Katie Shepherd | Te Waha Nui
29 September 2012
A lobby group which helps coastal residents voice their opinions is concerned about the environmental impacts of seabed mining.
Seabed mining is proposed primarily for the west coasts of the North and South islands, with smaller sites on eastern and southern coasts.
Seabed mining involves extracting minerals and resources from the sea floor and focuses particularly on iron sands in New Zealand.
Kiwis Against Seabed Mining (KASM) communications spokesperson Tim Rainger describes suction dredging as similar to vacuuming.
“They have a big hoover which can suck up to 20 metres of the seabed in its entirety. Solid matter is then sieved out – shellfish, rocks, anything that is not sand. The sand is then washed and dried and the ore is magnetically separated. The silica would be returned to the sea floor,” he says.
Waitakere Ranges Protection Society president John Edgar believes this will have a devastating effect.
“You can’t just vacuum it up and put it back again and say it’s fine, as you’ve just destroyed a whole ecosystem that’s been established on the coast over hundreds of years,” he says.
KASM chairman Phil McCabe says seabed mining is detrimental to the environment but there is no way for scientists to know the extent of the effects.
Trans Tasman Resources (TTR), which is investigating the South Taranaki Bight area, says the area it plans to operate in will be relatively small and out to sea.
“The environmental effects of the proposed activities are being looked at by independent experts,” says a TTR spokesperson.
TTR says the seabed in South Taranaki Bight is a very high energy environment with the seabed constantly being churned over by large waves.

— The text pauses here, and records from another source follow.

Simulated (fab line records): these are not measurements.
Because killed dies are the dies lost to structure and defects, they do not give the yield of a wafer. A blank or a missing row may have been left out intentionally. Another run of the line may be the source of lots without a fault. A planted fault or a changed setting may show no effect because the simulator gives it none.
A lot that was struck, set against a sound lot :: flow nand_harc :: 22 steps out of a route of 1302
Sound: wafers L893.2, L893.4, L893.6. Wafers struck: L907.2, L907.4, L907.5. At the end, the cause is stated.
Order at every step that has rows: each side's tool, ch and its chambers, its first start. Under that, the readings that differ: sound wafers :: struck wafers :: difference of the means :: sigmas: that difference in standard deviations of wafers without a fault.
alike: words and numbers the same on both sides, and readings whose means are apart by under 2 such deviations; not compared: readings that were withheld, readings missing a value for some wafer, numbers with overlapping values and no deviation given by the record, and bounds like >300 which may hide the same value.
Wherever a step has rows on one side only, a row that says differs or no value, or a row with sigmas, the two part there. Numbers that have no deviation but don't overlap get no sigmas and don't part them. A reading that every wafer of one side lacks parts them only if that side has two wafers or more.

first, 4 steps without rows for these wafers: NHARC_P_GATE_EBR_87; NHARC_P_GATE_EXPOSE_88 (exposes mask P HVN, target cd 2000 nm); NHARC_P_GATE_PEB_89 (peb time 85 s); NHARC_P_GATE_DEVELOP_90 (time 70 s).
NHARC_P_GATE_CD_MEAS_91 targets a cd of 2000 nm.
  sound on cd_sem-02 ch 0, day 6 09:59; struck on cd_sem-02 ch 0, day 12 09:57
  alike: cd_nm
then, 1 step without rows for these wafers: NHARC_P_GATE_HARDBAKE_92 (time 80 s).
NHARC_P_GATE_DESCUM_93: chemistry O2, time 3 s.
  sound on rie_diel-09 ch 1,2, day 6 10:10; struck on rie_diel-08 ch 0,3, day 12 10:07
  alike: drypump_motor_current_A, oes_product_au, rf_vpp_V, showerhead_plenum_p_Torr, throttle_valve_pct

“Organisms living in that area have adapted to having to frequently re-establish, and are well distributed throughout the area.”
Prospecting and exploration of the potential area is done to verify the quantities and values of the resource, which allows the company to gain funding and investors.
McCabe says KASM is a platform for people to voice their opinions.
He says to stop seabed mining a broad spectrum of society needs to stand up in large numbers and make themselves heard, and youth especially need to get off the couch and tune in to these issues before it is too late.
“The Government is selling off the ground we stand on, the ocean we benefit from. It’s in the best interest of youth to stand up.”
KASM facilitates meetings in local communities to help inform those who want to know what will happen if seabed mining goes ahead.
Meetings are based on giving attendees as much information as possible.
“We have short films, visual aids and answer questions. It’s an information thing, that’s the key,” says Rainger.
Rainger says the legal process for granting consents to mine is a bit of a grey area and they are not entirely sure which legislation it will fall under.
If the public is denied input or the input is ignored there will be legal action, he says.
“This is a last ditch resort as it is expensive and has certain liabilities.”